Regardless of his injury track record, people tend to be very safe when Dingle is guiding, and maybe that’s because Dingle will always jump first. “I’m very proud that no one has been hurt with the hundreds and thousands I’ve instructed and guided over the years,” he says.
Not every trip has been smooth sailing. Dingle recalls when he guided ten people over Mt Tasman. “My guiding partner and I were the only ones who could handle the hard ice on the decent, so we decided to abseil the whole party down. We joined all ropes together, and did the abseiling in sections until we came to this ice shelf. I thought, ‘Its no big deal,’ so I jumped the gap off the shelf about 20 feet high onto some soft snow. The rest of the party was looking down at me from the top, and one at a time we all encouraged each other to jump too. It was a bit dodgy really, but everyone managed to do it except one guy who was left at the end, 20 feet above us. He was nervous and was stepping from one foot to another preparing himself to jump. The movement must have loosened the ledge, and the lip broke and he fell over the edge and landed on his head. We all laughed and luckily he was alright, but that was a slightly out of control guided situation.” Dingle’s sense of humour has had him laugh off plenty of “out of control situations.”
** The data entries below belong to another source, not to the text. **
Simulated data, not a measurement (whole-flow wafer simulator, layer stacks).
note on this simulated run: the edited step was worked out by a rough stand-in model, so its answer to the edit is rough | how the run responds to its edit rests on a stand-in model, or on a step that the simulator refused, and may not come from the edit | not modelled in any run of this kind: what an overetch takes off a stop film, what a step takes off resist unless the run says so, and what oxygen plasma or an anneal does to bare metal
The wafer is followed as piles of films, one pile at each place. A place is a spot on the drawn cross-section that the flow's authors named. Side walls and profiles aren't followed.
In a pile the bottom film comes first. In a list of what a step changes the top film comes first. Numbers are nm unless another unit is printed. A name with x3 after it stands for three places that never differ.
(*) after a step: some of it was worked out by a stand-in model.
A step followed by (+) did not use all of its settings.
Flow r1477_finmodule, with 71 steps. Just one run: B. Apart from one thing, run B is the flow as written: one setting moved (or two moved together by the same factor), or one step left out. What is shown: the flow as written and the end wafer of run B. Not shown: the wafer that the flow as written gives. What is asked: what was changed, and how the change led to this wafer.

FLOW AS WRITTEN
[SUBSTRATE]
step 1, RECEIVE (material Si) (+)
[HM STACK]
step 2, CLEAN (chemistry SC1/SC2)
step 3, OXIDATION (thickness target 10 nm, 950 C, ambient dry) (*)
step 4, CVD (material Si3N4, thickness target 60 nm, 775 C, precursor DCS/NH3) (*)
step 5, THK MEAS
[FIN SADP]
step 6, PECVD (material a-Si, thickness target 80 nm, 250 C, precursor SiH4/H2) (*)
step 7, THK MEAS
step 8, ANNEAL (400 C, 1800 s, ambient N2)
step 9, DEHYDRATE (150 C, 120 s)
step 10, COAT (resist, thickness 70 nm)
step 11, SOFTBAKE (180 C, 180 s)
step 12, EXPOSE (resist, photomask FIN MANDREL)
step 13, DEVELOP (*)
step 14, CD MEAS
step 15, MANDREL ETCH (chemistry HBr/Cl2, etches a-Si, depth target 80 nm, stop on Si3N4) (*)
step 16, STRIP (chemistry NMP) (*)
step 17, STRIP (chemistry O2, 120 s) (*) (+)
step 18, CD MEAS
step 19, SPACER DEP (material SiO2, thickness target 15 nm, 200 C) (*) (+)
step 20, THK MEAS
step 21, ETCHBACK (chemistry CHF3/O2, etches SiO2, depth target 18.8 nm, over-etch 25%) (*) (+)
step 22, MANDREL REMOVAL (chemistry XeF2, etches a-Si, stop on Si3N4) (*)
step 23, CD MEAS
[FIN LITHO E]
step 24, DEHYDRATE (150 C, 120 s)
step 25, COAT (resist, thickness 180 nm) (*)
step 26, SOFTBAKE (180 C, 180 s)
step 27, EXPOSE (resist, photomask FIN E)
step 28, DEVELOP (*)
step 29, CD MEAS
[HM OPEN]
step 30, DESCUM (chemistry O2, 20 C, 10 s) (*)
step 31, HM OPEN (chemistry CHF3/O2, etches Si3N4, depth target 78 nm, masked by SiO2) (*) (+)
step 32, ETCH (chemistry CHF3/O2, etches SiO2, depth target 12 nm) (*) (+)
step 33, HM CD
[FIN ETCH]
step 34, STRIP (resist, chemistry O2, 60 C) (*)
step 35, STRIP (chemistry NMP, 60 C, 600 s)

Once, in the Himalayas, Dingle and a team of mountaineers were taken by the Pakistan military at gunpoint and held hostage, accused of spying. Dingle decided he’d try to change the tone of the situation by doing something funny. It turned out to be one of those classic, embarrassing moments he’d never forget. “I thought I’d lighten the mood by pretending to be a blind man falling over a cliff. So I was going to somersault over a fence holding on to the top rail, and keep holding on to land properly. But in Pakistan that was a very stupid thing to do, because things are often not made of premium quality materials. The fence ran along the edge of a steep rocky bank, and as I did my flip in front of everybody, the top rail I was holding onto departed. I went flying down the cliff below. The first thing to hit the cliff was my thumb, and it was immediately dislocated. And then my left arm was dislocated, and I bent my shoulder, and finished with a crack, as my head hit a rock. I even had broken ribs to boot. You could say over my time I’ve had some big falls.”
Many people know of Dingle as a mate of Sir Edmund Hillary, and he remembers him well. “Ed was always a good hard worker, who had a lot of common sense. He set very courageous goals; he wouldn’t go to Nepal and build a school, he would go there and build three schools, and a couple of bridges. I’ll miss him tremendously.”
Sir Ed was an outstanding achiever, but Dingle has also followed the path of a hard working, down to earth, honest bloke, who has achieved some commendable feats along the way – when you consider that he’s often called the “father of outdoor pursuits.”
“I think it’s a nice sentiment, but it does make me sound a bit old and doddery,” Dingle says.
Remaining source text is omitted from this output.